Move over, Black Friday. Crowds of Thanksgiving Day shoppers got a head start on holiday purchases for what is becoming a new tradition.
"It was kind of crazy, nerve-wrecking," said Loke Barroga of Makakilo after exiting the Toys R Us in Aiea. "I didn’t know where everything was."
She and her boyfriend Buddah Kahihikola wrapped up their shopping in about 30 minutes after the store opened and planned to continue shopping elsewhere.
The couple loaded a pink Power Wheels Barbie Cadillac Escalade into the back of their SUV, filling the back half of the vehicle.
Barroga said she bought the miniature electric vehicle — which usually sells for about $420 — for $299. Her receipt said she saved $180 on the shopping excursion.
For Barroga the 5 p.m. opening worked out because her family had brunch together for Thanksgiving.
"It worked out with my Black Friday schedule," she said. "I didn’t even plan it."
About 800 shoppers entered Toys R Us within 30 minutes after the store opened, said store manager David Palmer.
"It’s the same familiar faces (as last year)," Palmer said of the shoppers who lined up early. "They’re smart shoppers. The people that you see in line have done their homework."
He said the store will have hundreds of items on sale Friday and Saturday with new door-buster sales starting at 7 a.m. Friday.
"We’re running a three-day ad on hundreds of other items," he said.
But the frenzy of Thanksgiving Day shopping seems to have declined from previous years as more stores opened earlier, perhaps splitting some of the customer traffic.
More than six years ago, before Palmer began working at the toy store, about 3,000 people would wait in a line that wrapped around the building, with some arriving the night before Thanksgiving. At the former Circuit City at Pearlridge Center, where Palmer also used to work, the line would be about 5,000 deep, he said.

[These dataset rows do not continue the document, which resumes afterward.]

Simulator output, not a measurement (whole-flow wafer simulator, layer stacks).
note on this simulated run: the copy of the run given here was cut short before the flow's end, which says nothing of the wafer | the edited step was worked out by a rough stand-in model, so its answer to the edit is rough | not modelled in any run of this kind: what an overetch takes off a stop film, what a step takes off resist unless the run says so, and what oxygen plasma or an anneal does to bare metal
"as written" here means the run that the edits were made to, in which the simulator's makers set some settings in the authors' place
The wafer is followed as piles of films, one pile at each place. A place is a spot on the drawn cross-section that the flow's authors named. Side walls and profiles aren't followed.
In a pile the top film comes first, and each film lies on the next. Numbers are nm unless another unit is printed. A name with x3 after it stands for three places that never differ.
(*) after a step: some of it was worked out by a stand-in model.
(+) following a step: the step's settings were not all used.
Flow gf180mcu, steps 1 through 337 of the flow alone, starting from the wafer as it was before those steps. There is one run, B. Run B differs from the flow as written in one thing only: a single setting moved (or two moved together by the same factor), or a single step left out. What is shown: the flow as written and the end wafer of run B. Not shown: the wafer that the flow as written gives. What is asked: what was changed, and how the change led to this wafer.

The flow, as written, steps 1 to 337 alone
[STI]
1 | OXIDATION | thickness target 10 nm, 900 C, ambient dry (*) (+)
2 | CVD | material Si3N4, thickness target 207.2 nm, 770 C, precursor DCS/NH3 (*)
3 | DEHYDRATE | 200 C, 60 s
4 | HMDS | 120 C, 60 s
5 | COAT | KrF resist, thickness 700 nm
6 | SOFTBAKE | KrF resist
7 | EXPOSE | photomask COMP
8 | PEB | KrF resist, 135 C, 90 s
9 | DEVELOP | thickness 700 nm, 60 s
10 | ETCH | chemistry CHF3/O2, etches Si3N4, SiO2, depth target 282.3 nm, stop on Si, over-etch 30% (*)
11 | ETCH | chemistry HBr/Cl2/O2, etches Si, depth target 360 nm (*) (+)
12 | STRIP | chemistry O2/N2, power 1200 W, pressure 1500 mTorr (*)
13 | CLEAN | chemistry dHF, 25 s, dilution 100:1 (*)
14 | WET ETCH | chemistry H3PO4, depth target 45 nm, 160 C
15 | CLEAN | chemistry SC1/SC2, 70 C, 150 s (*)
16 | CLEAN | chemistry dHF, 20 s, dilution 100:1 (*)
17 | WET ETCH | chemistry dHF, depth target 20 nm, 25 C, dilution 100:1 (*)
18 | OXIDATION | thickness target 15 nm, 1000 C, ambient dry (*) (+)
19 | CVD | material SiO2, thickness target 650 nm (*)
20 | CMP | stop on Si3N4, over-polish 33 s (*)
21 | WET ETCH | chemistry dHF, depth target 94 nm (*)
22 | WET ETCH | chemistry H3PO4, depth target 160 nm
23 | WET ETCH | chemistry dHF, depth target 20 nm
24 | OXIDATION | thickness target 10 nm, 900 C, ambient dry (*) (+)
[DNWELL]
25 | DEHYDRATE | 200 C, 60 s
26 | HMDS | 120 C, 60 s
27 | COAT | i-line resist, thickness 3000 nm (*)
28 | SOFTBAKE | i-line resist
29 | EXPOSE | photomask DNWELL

"You don’t see that anywhere anymore because it’s all about the consumers changing their shopping behaviors," he said.
Shoppers are migrating to the Internet, and to respond to that demand, Toys R Us scheduled a crew this year just to fill local online orders.
Toys R Us also offered pre-Black Friday deals for rewards card members online.
"It’s all in an effort to not only capture the market, but make it a better shopping experience for the customer," Palmer said.
And so far signs show it will be a good shopping season.
"We’ve got traffic and we’ve got product, and therefore it’s going to translate into a very good season," he said.
The first shopper in line at Toys R Us was Patty Chism, who was with her family after arriving at about 9 a.m. Thanksgiving Day.
The family played football and befriended another group waiting beside them.
"Besides having family time … we met new friends," Chism said. "Who would have thought you would meet some great people here?"
Keiki DeLizo, 19, of Ewa Beach passed the time on Instagram on her phone while reclining in the bed of her pickup.
She said she was waiting to buy numerous boxes of steeply discounted diapers for her baby brother and a toy ATV for about half price.
"It’s like Black Thursday. It’s supposed to be Black Friday. I don’t get it," she said, explaining that her family prepared their Thanksgiving meal Wednesday night and cooked it in the morning for an early celebration.
"It was almost like breakfast," she said. "As soon as we were done eating, everybody left (to go shopping)."
She said she wished the stores would open later in the night like they used to.
"It gives you more time with your family, and I like to eat twice before I go to Black Friday, not Thursday," she said.
She said some friends ate their Thanksgiving meal Wednesday to make the early shopping hours.
Lines also formed outside Macy’s at Pearlridge before the store opened at 6 p.m.
Vanessa Gilo of Aiea said she was missing dinner with her sister to buy a gift for her mother at Macy’s, although she had an early lunch with her parents.
She said co-workers were missing some of the early sales because they were having Thanksgiving dinner.
"The day after Thanksgiving should actually be the day after Thanksgiving — 5 in the morning, like how it used to be," she said.
At the Aiea Best Buy, Allen Kiyokane, 44, showed up about two hours before the 5 p.m. opening to stand in line for a pair of headphones.
"I lucked out," he said. "I was maybe the 20th person."
Being near the front of the line, he received a voucher for a 50-inch flat-screen TV for $200.
He didn’t know the original price of the TV, but bought it because he knew he would regret passing up such a good deal later.
"It was kind of exciting and fun all at the same time," he said. "I enjoyed it."